Best and Worst of Janurary 2017


So here’s the thing, normally when I do these segments for January it becomes less of a look back at this particular month and more of a rundown of the films I already talked about in my Best of the Year list because inevitably I had to wait until January to see some of them. This year I thought, instead of simply reciting the best films I just happened to see in January I was going to exclude anything that ended up on my Best of 2016 list, purely because you already know what I thought of them and where they fall in the established order.

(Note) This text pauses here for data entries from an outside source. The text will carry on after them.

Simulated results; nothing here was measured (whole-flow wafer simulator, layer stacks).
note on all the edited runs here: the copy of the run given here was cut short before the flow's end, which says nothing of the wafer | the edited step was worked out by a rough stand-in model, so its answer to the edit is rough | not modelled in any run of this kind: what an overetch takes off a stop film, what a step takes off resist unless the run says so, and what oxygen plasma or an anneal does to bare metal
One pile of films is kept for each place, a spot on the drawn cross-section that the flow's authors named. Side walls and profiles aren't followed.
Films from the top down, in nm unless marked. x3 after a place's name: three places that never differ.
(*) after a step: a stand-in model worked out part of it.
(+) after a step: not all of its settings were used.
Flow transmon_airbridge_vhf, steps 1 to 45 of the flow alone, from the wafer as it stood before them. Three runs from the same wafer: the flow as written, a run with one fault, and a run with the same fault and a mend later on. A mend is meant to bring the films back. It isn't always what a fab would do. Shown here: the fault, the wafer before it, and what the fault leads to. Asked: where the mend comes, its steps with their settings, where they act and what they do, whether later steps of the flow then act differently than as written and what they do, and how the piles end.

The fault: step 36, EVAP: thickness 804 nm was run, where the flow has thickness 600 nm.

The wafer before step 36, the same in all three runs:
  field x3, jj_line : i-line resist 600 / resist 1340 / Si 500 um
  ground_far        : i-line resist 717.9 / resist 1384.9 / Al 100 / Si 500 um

So with that in mind I turned my attention to the movies I didn’t include on that list, placing them as my top three of the month. When all is said and done January was surprisingly decent. The fact that I was able to find two 2017 releases that were actually very good should be a feat worthy of praise all on its own. Sadly though, as one would expect it was not without its flaws and I am already dreading the idea that 2017 might yield a film worse than the ones I saw this month. But anyway, before all that here are the three best.

3: Split

M Night Shyamalan made a good movie again. Just saying that sentence makes me feel like I’m yelling an outright false statement to the public but it is true. Though it is not without its flaws ‘Split’ represents an impressive return to form for Shyamalan, demonstrating his ability to craft a screenplay of integrity with a narrative flow, character motivations and a surprising amount of depth. As well as that Shyamalan proves that he is once again capable of raising tension and composing provoking shots. But the most valuable player is easily James McAvoy, whose performance is a tour de force that creates so many separate and distinguishable identities while injecting enough gravitas into proceedings to make the premise feel grounded enough to take seriously.

2: Fences

Since I last wrote about this adaptation of August Wilson’s play it has picked up a slew of Oscar nominations and deservedly so. Two of those nominations are for Denzel Washington and Viola Davis who are utterly magnificent in their roles, with Washington giving a powerful and towering performance while Davis brings such a sense of raw intensity to her performance that it almost defies belief. While his direction does not quite open the material up on a visual level Washington shows a good understanding of Wilson’s dialogue to bring forth the best directorial outing of his career, as well as one of the best performances of his career.

1: T2 Trainspotting

I can hardly blame anyone for being sceptical over the sequel to Danny Boyle’s 1996 masterpiece, over twenty years after it first hit cinema. But in the sequel Boyle and his cast have delivered a film that uses the time gap as its thematic driving force. Unlike any other sequel of this kind, ‘T2 Trainspotting’ does not seek to recapture the essence of the original because it acknowledges how one never really can. Though the characters would like nothing more than to resume the lives they were living twenty years ago before it all went wrong, they are forced to admit that they never truly can. One thing they have not lost however, is the talent as Boyle’s energetic and hyper-stylised camera is just as vibrant as ever, while the cast sink back into their original roles effortlessly. It is wonderfully entertaining to see these characters once again, but at the heart of ‘T2 Trainspotting’ lies a poignant and emotionally resonant core.

And the worst….

The Bye Bye Man

I can’t remember the last time I saw a mainstream movie that was as incompetently made as this. It is so hopelessly inept in almost every single regard that it defies belief, the laws of logic suggest they had to get something right. But from the acting to the cinematography, every single aspect seems fundamentally broken. The plot borrows from every horror cliché and trope imaginable, coming off like the worst and cheapest kind of copy there is. As I said in my original review, the scariest thing about ‘The Bye Bye Man’ is that there might be a film in 2017 that is worse than this.